Specifically, the consulting company, Michael Baker Jr. Inc, was tasked to develop a Design Concept Report (DCR) for flood control that would 1) develop a design concept at a 15% design level, 2) determine project feasibility, and 3) estimate project cost.
On Tuesday, June 3rd, at 6:00 pm at Flagstaff City Hall, Tim Quillman, Vice President of Michael Baker Jr. Inc. and the project's design engineer, will present the DCR to City Council.
Two nights later, on Thursday, June 5th at 6:00 pm, Mo El-Ali, Capital Improvements Engineer with the City of Flagstaff, will review the DCR at the Friends of the Rio de Flag membership meeting at the Joseph Montoya Community Center in Flagstaff. The public is invited to attend.
From Senator John McCain's office (color emphasis added)

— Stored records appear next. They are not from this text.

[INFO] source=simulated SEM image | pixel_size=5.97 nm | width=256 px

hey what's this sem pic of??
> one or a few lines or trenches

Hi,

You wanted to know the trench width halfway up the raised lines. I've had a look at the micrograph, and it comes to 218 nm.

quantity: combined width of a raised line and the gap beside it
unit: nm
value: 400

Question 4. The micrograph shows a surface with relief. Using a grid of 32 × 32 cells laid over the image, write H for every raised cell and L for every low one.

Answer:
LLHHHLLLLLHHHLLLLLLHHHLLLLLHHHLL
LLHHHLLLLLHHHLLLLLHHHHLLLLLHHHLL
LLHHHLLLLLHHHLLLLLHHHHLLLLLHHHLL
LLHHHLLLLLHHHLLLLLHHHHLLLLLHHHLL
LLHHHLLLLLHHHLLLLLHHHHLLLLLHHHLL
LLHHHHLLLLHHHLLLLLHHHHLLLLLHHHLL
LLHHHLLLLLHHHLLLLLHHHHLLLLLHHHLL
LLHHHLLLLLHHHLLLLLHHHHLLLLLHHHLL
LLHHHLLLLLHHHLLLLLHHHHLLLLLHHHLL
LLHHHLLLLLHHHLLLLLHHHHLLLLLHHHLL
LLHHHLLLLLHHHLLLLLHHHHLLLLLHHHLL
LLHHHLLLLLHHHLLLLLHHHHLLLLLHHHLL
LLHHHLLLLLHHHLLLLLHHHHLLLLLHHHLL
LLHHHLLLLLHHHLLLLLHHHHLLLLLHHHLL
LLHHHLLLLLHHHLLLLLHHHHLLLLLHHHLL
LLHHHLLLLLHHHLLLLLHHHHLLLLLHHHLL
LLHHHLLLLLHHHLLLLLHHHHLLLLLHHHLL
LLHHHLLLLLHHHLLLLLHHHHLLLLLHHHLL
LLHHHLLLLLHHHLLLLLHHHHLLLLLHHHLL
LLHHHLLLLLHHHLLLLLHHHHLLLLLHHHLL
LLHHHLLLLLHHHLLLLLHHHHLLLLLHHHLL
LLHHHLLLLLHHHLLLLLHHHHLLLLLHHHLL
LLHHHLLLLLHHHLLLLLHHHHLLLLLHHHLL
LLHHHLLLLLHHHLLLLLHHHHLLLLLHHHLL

STATEMENT BY SENATOR JOHN McCAIN ON THE WRRDA CONFERENCE AGREEMENT, H.R. 3080
May 22, 2014 Washington, D.C. – U.S. Senator John McCain today released the following statement on the Water Resources Reform and Development Act of 2014 (WRRDA) conference agreement:
“Mr. President, today the Senate is considering the conference agreement for the Water Resources Reform and Development Act of 2014 (WRRDA). This bill contains roughly $12.3 billion in additional authorized spending for a variety of water projects that fall under the jurisdiction of the U.S. Army Corps of Engineers civil works division. This bill supports the construction and maintenance of many of our nation’s dams, levees, harbors, ports, and river ways to name a few.
“For being such an important bill, the American people may wonder why the last time Congress passed a WRDA law was seven years ago in 2007.
“The reason, Mr. President, is that it took Congress seven years to finally respond to public pressure demanding Army Corps reform. As my colleagues know, the Corps has long been criticized by government auditors, taxpayer watchdogs and environmental groups for employing highly questionable economic models and environmental studies to justify its construction projects. A large number of Army Corps projects have been pegged as government boondoggles flush with waste, fraud and abuse due to cost-overruns and cut-corner construction. Perhaps the best known example is the flooding of New Orleans during the Hurricane Katrina disaster that was traced back to substandard Corps levees, poor planning and gutted coastal wetlands. Years later, an independent study by the American Society of Engineers commissioned by the Corps concluded that, ‘a large portion of the destruction from Hurricane Katrina was caused by... engineering and engineering-policy failures made over many years at almost all levels of responsibility.’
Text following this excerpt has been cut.